In the past, I have struggled quite a bit with properly implementing FsCheck tests. However, this time around, the combination of using FsCheck directly (as opposed to using it in combination with a testing library like Fuchu or Xunit) and using it from F# script files (as opposed to compiled programs) made the experience much more pleasant and was a great learning experience.

I wrote tests using FsCheck to ensure that my implementations were correct - and I'm glad I did. I found a number of elementary mistakes by having automated tests that I could easily run after each change to validate my results. For each data structure, I wrote 6 tests:

- A printout of the Day 2, Part 1 board (to be verified manually).
- A printout of the Day 2, Part 2 board (to be verified manually).
- The Day 2, Part 1 test provided in the AOC problem description.
- The Day 2, Part 2 test provided in the AOC problem description.
- The Day 2, Part 1 problem stated in the AOC problem description.
- The Day 2, Part 2 problem stated in the AOC problem description.

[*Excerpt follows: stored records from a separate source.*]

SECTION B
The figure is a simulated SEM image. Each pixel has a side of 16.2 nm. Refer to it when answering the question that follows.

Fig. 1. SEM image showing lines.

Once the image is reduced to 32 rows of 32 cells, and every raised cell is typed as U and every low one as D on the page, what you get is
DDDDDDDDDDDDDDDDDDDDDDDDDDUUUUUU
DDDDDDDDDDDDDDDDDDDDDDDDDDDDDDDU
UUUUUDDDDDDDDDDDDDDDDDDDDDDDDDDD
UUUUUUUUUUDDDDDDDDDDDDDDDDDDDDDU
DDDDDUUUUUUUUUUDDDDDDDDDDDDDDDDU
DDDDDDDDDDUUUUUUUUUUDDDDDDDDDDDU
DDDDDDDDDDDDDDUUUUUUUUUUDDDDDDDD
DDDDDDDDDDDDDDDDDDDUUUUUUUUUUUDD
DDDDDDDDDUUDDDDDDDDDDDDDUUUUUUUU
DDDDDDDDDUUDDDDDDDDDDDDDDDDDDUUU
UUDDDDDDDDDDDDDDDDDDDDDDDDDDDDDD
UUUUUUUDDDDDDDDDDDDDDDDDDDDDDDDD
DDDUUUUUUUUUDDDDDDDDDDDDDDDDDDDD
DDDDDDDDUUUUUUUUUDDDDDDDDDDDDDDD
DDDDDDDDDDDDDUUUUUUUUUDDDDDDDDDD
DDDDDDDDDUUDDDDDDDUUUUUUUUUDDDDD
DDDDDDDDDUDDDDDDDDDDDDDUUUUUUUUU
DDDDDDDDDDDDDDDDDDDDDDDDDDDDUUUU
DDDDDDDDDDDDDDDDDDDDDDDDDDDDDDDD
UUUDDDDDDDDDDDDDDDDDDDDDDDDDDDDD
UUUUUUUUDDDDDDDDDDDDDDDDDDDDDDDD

I could not automate the first two tests because each data structure's printout was quite different from the others.

I was able to implement the last two tests because I had already solved Day 2's problems and knew the correct answers.

*Raw data on GitHub - requires a program that can read XLSX files.*

After writing the five graph data structure implementations, I decided to run some basic performance tests on them. Having a generalized solution framework allowed me to attribute all differences in runtimes to the specific data structure being used.

To perform the tests in the most "unbiased" way possible, I ran each test 5 times and took the average of the results. For each run, I executed the last 4 tests listed in the Testing section.

Without further ado, here are the results from using F# interactive's `#time`

directive.

Algorithm | Real average | CPU average | Gen0 average | Gen1 average | Gen2 average |
---|---|---|---|---|---|

Adjacency List Dict | 0.8452 | 0.8326 | 104.2 | 25.2 | 0 |

Adjacency List Map | 0.8684 | 0.8576 | 105.8 | 21.6 | 0 |

Inductive Graph | 0.9894 | 0.9852 | 136.2 | 33 | 0 |

Adjacency Matrix | 4.4932 | 4.4798 | 530.6 | 78.8 | 0.6 |

Edge List | 359.2024 | 359.1448 | 68896.6 | 61.4 | 3.6 |

I then took the Adjacency List Dict implementation as the baseline (since it was the fastest) and translated the same table into percentages.

Algorithm | Real | CPU | Gen0 | Gen1 | Gen2 |
---|---|---|---|---|---|

Adjacency List Dict | 100% | 100% | 100% | 100% | - |

Adjacency List Map | 103% | 103% | 102% | 86% | - |

Inductive Graph | 117% | 118% | 131% | 131% | - |

Adjacency Matrix | 532% | 538% | 509% | 313% | 100% |

Edge List | 42499% | 43135% | 66120% | 244% | 600% |

I was not surprised to find that the Edge List was the worst performer. However, I was surprised by how much worse its performance was, even on a small board, than the next worst algorithm, the Adjacency Matrix.

Along those same lines, I was surprised by how poor the performance of the Adjacency Matrix was. However, I have a feeling that a more optimized implementation could do much better than my naive attempt. I believe my observation (as to my poor Adjacency Matrix writing skills) is accurate considering that it, along with the Adjacency List, is one of the most popular data structures for storing graphs.

The inductive graph performed very well for a relatively new data structure that was intended, from the beginning, to be a new way of storing graphs in functional languages. Its run-time performance was approximately 17% worse than the baseline and memory performance (based on garbage collection) was approximately 31% worse than the baseline. For someone who needs a graph data structure for more than just a `getNext`

function, it could be a serious contender and warrants additional testing.

I am satisfied with the results of this investigation into graph data structures in F#. I was able to implement all algorithms in a functional manner within a generic framework. I believe I have accomplished the goal that I set out with, which was to find a more robust and 'realistic' way of representing graph-like structures in F#.

However, here are some items that I could not (or did not) complete and may be worth looking into:

- Change the base data structures to enforce more of the expected properties / invariants.
- Make the types for
`Vertex`

,`Edge`

,`Direction`

, etc. private and move them within their respective modules. - Test with larger / more complex boards to better understand performance.
- Change the way boards are parsed from text files so that when the same character appears multiple times on a board, it is treated as the same Vertex (allowing for more complex board structures).
- Change boards to allow 3D representations.
- Remove copying from Adjacency Matrix's
`create`

function. - Implement (or find existing libraries) and test more functions of graph data structures.

I will now be returning to blogging about my solutions for Advent of Code 2016 problems. I am greatly looking forward to this because I have temporarily stopped solving more problems until I catch up with my blog posts. Hopefully, I will be able to post my Day 3 solutions in the next week.

See you next time!